• commentary
  • TUESDAY OCTOBER 16 2012 9:04 PM

A Guy’s Perspective: Good Friends Are Hard To Come By (Especially After 30)

by Symbol


[Morgan in In A Crowd]

This is the longest period I've been single in my adult life. I'm dating, but as I alluded to in my last article, I've only met people who aren't ready for any kind of serious relationship…and for the right now, that’s perfectly fine with me too.



I'm meeting more and more people who are only interested in open or poly-amorous relationships. Perhaps people are finally coming to realize that the monogamous relationship, which has been a cornerstone of our society for generations, just doesn't work for everyone.



I think, in part, one of the reasons people seem to enjoy open relationships so much is because of how much fun getting to meet new people can be. To be clear, I'm not one of those people who have shunned monogamy. I've tried the poly thing, and that green-eyed monster called jealousy just shuts me down every time – but at least I know my limits. So it boils down to where and how you meet people, and what do you do once you've met someone? 

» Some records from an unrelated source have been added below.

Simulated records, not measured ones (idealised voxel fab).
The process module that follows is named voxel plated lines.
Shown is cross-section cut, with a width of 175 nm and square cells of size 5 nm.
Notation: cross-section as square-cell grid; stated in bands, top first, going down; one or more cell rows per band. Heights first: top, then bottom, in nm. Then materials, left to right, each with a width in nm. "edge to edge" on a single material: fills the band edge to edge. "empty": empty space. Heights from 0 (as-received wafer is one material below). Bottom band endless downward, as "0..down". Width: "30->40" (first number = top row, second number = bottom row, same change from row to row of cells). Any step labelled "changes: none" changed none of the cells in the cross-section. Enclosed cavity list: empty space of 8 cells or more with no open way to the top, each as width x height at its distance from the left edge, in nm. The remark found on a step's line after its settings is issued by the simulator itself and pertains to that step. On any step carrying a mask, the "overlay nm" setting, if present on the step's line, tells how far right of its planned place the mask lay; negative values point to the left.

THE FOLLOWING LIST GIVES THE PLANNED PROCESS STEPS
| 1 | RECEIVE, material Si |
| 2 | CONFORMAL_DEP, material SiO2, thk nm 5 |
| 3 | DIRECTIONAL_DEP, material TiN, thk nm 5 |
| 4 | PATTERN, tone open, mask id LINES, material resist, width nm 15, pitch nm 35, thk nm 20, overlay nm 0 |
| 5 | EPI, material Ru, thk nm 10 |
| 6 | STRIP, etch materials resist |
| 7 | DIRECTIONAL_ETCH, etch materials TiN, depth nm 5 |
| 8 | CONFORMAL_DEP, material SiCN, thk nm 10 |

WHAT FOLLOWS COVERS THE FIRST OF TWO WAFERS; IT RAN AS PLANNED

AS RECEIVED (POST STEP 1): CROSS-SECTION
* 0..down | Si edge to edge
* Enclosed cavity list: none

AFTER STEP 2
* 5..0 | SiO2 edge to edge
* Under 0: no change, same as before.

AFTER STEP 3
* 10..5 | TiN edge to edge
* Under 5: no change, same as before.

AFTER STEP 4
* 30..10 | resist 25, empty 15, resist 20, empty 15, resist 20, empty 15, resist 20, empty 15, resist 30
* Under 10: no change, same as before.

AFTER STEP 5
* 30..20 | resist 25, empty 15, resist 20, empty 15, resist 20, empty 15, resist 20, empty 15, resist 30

I seem to have always met women in one of two places – on campus or in bars. Sometimes those bars were on campus, which just compounds the fact that I'm used to meeting women in a certain setting. A fairly formulaic ritual seems to have formed there too. I’d hang out somewhere, occasionally make eye contact, smile, and see if I could get a conversation going. It’s the conservative Canadian way of doing things, apparently, but it’s been quite successful for most of my life.



I tend to use humor extensively when getting to know women. The self-deprecating kind, especially if I've been drinking, or I'm nervous – though it takes quite a lot to make me nervous in front of anyone. If the attraction doesn’t seem to be mutual, I'm never the kind who pushes – I always back off right away. I respect women (and myself) far too much to be that guy.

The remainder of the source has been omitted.